To the person who recommended the book, "Yes Your Teen is Crazy!"

Anonymous
Oh my gosh, I recommended this book here too. But that was about 6 months ago, maybe even a year ago, so I can't take credit for these recent discoveries. It helped us a lot!
Anonymous
Just ordered it
Anonymous
Amazon is going to wonder about all the crazy teens in the DC area. Just hope we don't create surge pricing on each other. Thanks.
Anonymous
Anonymous wrote:Shoot, I think this also might explain my 6 year old.


Yes, I think this approach is good advice for all parents.

Here's the thing: most of us labor under the delusion that we can control our children. The truth is, we can't, any more than we can control any other person. Sure, when they're little, it feels like control, because they are little enough to be physically moved from situations we don't want them in, and they rely on us so much that we have lots of tools for manipulation. (Larla can't go to the playground without you, so you can use that carrot to get her to pick up her toys, etc.) And young children often want very much to please the people they love best.

But when they are bigger than you, and when they need you for relatively little, and when they are going through the important separation base where they are less interested in pleasing you, a lot of the tricks parents relied on don't work anymore. And that's why so many parents feel angry and helpless in dealing with their teens.

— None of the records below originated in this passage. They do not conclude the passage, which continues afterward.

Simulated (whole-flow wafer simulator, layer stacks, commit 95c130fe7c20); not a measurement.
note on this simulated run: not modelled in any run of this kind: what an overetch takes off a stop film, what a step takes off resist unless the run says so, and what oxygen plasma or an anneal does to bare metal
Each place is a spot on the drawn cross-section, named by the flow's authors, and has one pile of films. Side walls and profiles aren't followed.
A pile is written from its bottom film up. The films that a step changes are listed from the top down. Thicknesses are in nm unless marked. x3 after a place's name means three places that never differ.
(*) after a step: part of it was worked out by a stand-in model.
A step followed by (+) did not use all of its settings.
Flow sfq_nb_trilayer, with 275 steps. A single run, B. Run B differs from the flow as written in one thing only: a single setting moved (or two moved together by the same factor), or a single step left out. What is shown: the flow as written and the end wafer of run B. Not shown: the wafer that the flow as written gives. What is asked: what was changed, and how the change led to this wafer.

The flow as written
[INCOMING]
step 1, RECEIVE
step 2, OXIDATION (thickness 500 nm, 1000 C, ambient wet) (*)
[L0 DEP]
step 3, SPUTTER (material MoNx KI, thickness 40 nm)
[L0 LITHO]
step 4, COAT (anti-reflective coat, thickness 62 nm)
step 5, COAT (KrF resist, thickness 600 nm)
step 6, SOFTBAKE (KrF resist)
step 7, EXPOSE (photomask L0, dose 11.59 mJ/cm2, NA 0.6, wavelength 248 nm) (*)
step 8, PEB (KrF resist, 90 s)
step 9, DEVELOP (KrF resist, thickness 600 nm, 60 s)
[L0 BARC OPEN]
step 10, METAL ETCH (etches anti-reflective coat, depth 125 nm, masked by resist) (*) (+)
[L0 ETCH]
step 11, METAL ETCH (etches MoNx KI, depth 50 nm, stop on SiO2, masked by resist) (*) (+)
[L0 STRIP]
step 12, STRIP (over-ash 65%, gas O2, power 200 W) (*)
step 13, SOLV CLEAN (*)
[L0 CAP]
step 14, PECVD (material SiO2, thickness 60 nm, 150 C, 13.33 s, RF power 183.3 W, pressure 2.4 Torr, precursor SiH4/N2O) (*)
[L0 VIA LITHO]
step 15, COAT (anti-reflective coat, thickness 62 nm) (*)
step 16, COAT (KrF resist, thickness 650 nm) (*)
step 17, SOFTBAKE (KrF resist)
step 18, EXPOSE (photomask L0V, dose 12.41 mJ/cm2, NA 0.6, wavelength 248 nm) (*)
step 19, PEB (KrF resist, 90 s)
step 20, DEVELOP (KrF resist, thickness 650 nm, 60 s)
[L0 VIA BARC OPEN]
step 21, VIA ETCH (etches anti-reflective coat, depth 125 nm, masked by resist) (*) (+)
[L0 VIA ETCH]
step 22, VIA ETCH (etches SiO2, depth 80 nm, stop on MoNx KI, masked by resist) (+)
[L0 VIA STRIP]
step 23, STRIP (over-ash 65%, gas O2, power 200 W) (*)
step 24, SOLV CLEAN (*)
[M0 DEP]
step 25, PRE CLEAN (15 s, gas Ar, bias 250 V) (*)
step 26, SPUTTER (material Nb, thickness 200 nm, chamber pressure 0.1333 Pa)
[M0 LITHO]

And when you have a more difficult younger child (like perhaps this 6-year old, or my DC1) you figure out how little control you have earlier than the teen years. These techniques often work well for those kids, too.
Anonymous
Parent of a 9th grader here. I also found this book incredibly helpful. I think I was so angry about my child's abruptly changing personality that I couldn't even see straight. I just had the awful feeling that everything I had worked to create (a solid kid, a safe and loving household) was crumbling to pieces. Understanding what was behind it and having specific examples of ways that I could 1) react differently to provocations and 2) attempt to create a better family climate REALLY helped. I'm not much of a "parenting book person," but I can't recommend this particular one highly enough. FWIW, it's also available at the DC public library.
Anonymous
Anonymous wrote:Now. Call your moms and dads and apologize. You too were a teen once!


I went to boarding school. Personal choice, and it made my relationship with my mother soooooooo much stronger
Anonymous
It's very difficult to attend to the positive things that my kids do because when they are reading, playing together, etc., I'm just so happy to get a break and so I don't acknowledge that behavior. Then, when all hell breaks loose, as it always does, I swoop in to say stop fighting, etc. So all they heard was me attending to the negative things that they were doing and they learned that negative things get attention. It is an extremely difficult habit to break and is not something that comes naturally to me.
Anonymous
Anonymous wrote:Amazon is going to wonder about all the crazy teens in the DC area. Just hope we don't create surge pricing on each other. Thanks.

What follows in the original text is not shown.